It's easy to forget that Christianity started as a Jewish thing: Jesus was a Jew, the apostles (Peter and John and Paul and James) were all Jews. Everyone who first believed and was added to the church in Jerusalem was Jewish (Acts 2:41). Their Bible consisted of the Jewish scriptures. Jesus himself was the promised Messiah, the fulfilment of prophecies made to Israel over centuries. The idea that the church would be Jewish was assumed; when they heard of non-Jews responding to the gospel and being added to the church, this raised questions.

The apostles in Jerusalem heard about the church in Antioch: not only were Jews responding to the gospel, but Gentiles. And they were all worshipping together in the same church.

Now, for us, this seems like no big deal. But the division of Gentile and Jew was huge - massive! The difference was not merely religious, it was cultural. Jews and Gentiles not only came into church with different understandings of God, but also different patterns of life and thought and attitude. Jews had difficulty conceiving that the church could include both together. 

So the apostles sent Barnabus to see what was going on. According to Acts 11:23, when he came, he saw the grace of God. Now, God's grace is all about our personal salvation. We are all separated from God because of our sin, and in Christ God brings us to himself. But God's grace in Antioch was more and deeper; it also included human reconciliation between people. 

By his grace, God brought Jew and Gentile together in Christ, and by reconciling them to each other demonstrated the reconciliation they each experienced to God.

What this means for us

Martin Luther King remkared that the Sunday morning worship hour was the most segregated time in American life. Whites worship with whites, blacks worship with blacks, and only in rare examples is this pattern changed. In one sense, it makes sense: in worship, people like to feel 'at home'; they like to be with 'their own kind of people'.

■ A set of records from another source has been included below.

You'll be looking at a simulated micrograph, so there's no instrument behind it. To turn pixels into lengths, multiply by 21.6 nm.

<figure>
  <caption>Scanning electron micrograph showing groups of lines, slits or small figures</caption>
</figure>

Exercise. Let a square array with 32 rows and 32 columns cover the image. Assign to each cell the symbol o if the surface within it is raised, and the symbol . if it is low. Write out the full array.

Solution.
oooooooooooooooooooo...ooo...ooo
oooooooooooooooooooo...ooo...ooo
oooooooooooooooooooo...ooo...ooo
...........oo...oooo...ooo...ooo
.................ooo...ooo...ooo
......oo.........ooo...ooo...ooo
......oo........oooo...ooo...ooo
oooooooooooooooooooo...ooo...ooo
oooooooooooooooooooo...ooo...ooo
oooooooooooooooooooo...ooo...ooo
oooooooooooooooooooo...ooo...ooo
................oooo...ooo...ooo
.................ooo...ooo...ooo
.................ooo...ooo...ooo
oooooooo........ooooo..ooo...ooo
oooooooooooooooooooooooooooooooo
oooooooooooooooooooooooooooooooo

But there is something deeper at stake than feeling at home in worship. When God calls together Nigerian and Pakistani and American and Scottish and Irish and English and Ghanian all into the same church, it demonstrates the gospel. Every Sunday we gather people from four continents are joined in the worship of God.

The Centrepoint story is rooted in the soil of Scotland; we began as a Scottish church. But like Antioch, God has added many nations to us. Every Sunday we gather, we are a prophetic proclomation of the reconciliation availabe to people in Christ. Learning to live in unity with our great diversity is not always easy, but it's worth it. By God's grace we model the gospel to our community.